Her voice softens as she recounts her Chefs for Humanity experiences, which sound equally daunting. "When the 2004 tsunami hit, I was talking to a lot of culinary professionals, and we realized there was no platform for chefs. Food and water are main, everyday staples, and even when a tragedy happens, people have to eat and drink," she says.

Forming the culinary equivalent of Doctors Without Borders was, Cora declares, "a no-brainer."

"During Katrina, we had 15 of the country's top chefs feeding 3,000 to 5,000 people a day, cooking in anything and everything we could use. We didn't have a lot of comfort, and it was extremely challenging. But we didn't stop, because we had people 24/7 who had to eat," she says.

This month, Cora is out promoting her second cookbook, Cooking from the Hip. Chock-full of colorful photos, user-friendly layouts, and ideas for corner-cutting pantry items (her Lemonade Cookies substitute a can of frozen lemonade concentrate for fresh-squeezed lemon pulp and taste just as good), the book bypasses typical chapter headings to divide recipes into sections titled Fast, Easy, Fun, Phenomenal, and Good To Know. Most of her fresh and mouthwateringly delicious fare has fewer than six ingredients.

"My chef colleagues and I have extensive culinary backgrounds, but the bottom line is that no matter how high-caliber a chef you are, you have to create a cookbook that people at home can use," Cora maintains, easily sidelining her Iron Chef ego. "We all have to appeal to that home cook, people who can't find or can't afford four-star ingredients like truffles and foie gras."

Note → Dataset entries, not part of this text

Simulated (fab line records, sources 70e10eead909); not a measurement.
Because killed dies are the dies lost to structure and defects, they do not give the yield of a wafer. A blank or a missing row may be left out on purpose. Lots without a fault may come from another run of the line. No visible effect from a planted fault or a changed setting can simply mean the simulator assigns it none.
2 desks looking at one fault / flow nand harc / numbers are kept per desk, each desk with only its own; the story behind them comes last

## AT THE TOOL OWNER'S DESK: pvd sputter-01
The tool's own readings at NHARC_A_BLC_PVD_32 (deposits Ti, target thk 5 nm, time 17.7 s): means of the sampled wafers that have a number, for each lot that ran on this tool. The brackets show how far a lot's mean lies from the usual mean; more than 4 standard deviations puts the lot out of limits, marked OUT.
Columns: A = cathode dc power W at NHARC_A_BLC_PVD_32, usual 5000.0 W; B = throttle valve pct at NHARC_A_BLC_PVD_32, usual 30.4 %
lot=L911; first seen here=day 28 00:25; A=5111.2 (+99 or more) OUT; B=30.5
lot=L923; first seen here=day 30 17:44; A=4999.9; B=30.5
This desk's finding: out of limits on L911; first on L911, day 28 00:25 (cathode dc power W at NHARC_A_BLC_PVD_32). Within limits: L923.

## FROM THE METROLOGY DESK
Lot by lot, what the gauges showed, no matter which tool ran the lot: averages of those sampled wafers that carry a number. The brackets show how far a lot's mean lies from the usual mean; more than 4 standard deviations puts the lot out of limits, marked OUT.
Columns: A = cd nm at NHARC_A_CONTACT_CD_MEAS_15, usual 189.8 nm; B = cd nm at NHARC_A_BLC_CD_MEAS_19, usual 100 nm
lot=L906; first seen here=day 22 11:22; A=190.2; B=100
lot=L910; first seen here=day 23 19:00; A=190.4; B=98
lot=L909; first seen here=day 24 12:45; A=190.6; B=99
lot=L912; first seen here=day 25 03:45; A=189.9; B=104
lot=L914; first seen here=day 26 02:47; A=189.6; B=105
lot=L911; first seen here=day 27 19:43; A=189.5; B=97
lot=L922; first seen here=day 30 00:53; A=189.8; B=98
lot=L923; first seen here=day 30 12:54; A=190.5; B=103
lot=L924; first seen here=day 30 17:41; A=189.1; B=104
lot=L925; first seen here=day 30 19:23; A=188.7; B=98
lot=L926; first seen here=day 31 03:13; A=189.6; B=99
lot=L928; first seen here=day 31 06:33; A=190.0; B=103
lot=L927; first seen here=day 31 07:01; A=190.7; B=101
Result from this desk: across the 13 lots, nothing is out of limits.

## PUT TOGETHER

In Cooking from the Hip, Cora provides recipes for graceful but easy-to-fix entrées such as Thai Chicken Salad with Cabbage and Shiitake Duxelles Tea Sandwiches. She offers plenty of insider tips, ranging from how to choose the best-tasting mushrooms to the perfect way to cube a mango. "The kids are running through the kitchen, the doorbell is ringing, and the phone won't stop," she writes in her trademark down-to-earth manner. "These recipes let you step away for a minute and come back without worrying that you'll lose your place or compromise your results."

Citing her Jackson, Mississippi-based mother and grandmother, who specialized in Greek-meets-Southern cuisine, Cora explains: "They were great at revamping leftovers, and they instilled in me an appreciation for home cooks. Now that I've got a 3-year-old son of my own, I understand how to cross over from being a celebrated chef to a working mom."